More Lies About Trade Tariffs From the Chaos Monkeys
How can it be that imposing tariffs did not cause inflation or reduce affordability, but that removing tariffs will reduce inflation and increase affordability? It makes no sense. But it is not supposed to. The point is not to make a coherent argument, but to provide talking points that corrupt media can flash on screens to convince the uninformed to follow someone they portray as a leader doing something…
The Trumpists want interest-rate cuts right now. The majority on the Federal Reserve’s FOMC is signalling that it will not deliver because it is worried about inflation above target, creeping up, and fueled by past tariffs with effects still working through the pipeline and unknown random chaotic future tariffs. The Trumpists’ response is incoherence: insisting tariffs don’t raise prices while arguing that removing them will lower prices, and so demanding immediate rate cuts starting in mid-December. Meanwhile, spin‑authoritarian tactics—media capture, exemptions, and rolling threats—block normal adjustment. Models that assume steady policy understate harm: the real‑world regime of chaos tariffs delivers lower GDP, fewer jobs, and higher prices by a multiple of what economists’ certainty-equivalent general-equilibrium models estimate. Plus there are the further corrosive effects a politics of dominance via enforced doublethink rather than argument based on, you know, actual facts.

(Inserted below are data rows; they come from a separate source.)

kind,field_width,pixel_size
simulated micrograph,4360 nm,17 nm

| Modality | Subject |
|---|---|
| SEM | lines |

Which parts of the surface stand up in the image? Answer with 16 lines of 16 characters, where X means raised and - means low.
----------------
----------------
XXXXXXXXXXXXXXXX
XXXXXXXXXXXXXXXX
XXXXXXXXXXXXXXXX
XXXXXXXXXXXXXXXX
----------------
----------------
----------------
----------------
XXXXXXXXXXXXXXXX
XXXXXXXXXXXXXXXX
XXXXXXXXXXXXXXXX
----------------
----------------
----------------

And so Jared Bernstein watches Trumpists tell yet more lies:
Jared Bernstein: White House: Tariffs don’t raise prices, but taking them away will lower prices <https://econjared.substack.com/p/white-house-tariffs-dont-raise-prices>: ‘And that’s actually just one part of their incoherence… [for] if tariffs aren’t pushing up inflation, then what is??… In fact, reducing tariffs is the admin’s best, quickest play to help with prices, in sharp contrast to other ideas they’ve surfaced, like 50-year mortgages or health savings accounts…. The admin desperately wants the Fed to cut interest rates, but their argument that tariffs are not responsible for the inflationary pressures that are worrying the Fed board pushes the wrong way…. If admin officials are right and tariffs are not the thing that’s been keeping inflation high and sticky, then the central bank would be remiss to dismiss inflation stuck above their target as something that’s now in the rearview mirror. (The fact that Trump never stops negotiating new tariffs also makes it harder for them to “look through” them.) This is why “tariffs are not the cause of higher inflation” and “the Fed should cut rates” is an incoherent combination of statements…
I hate to break it to Jared, but making statements that add up to a consistent logical argument or picture of the world is not a goal of the Trumpists, or of Trump. The goal is not to persuade onlookers and interlocutors by logical argument. The goal is to flummox interlocutors, and thus to get onlookers to go along by demonstrating dominance. See “Gish Gallop”:
Wikipedia: Gish gallop <https://en.wikipedia.org/wiki/Gish_gallop>: ‘Named…after the creationist Duane Gish… the galloper confronts an opponent with a rapid series of specious arguments, half-truths, misrepresentations, and outright lies, making it impossible for the opponent to refute all of them within the format of the debate. Each point raised by the Gish galloper takes considerably longer to refute than to assert. The technique wastes an opponent’s time and may cast doubt on the opponent’s debating ability for an audience unfamiliar with the technique, especially if no independent fact-checking is involved, or if the audience has limited knowledge of the topics. The difference in effort between making claims and refuting them is known…informally “the bullshit asymmetry principle”…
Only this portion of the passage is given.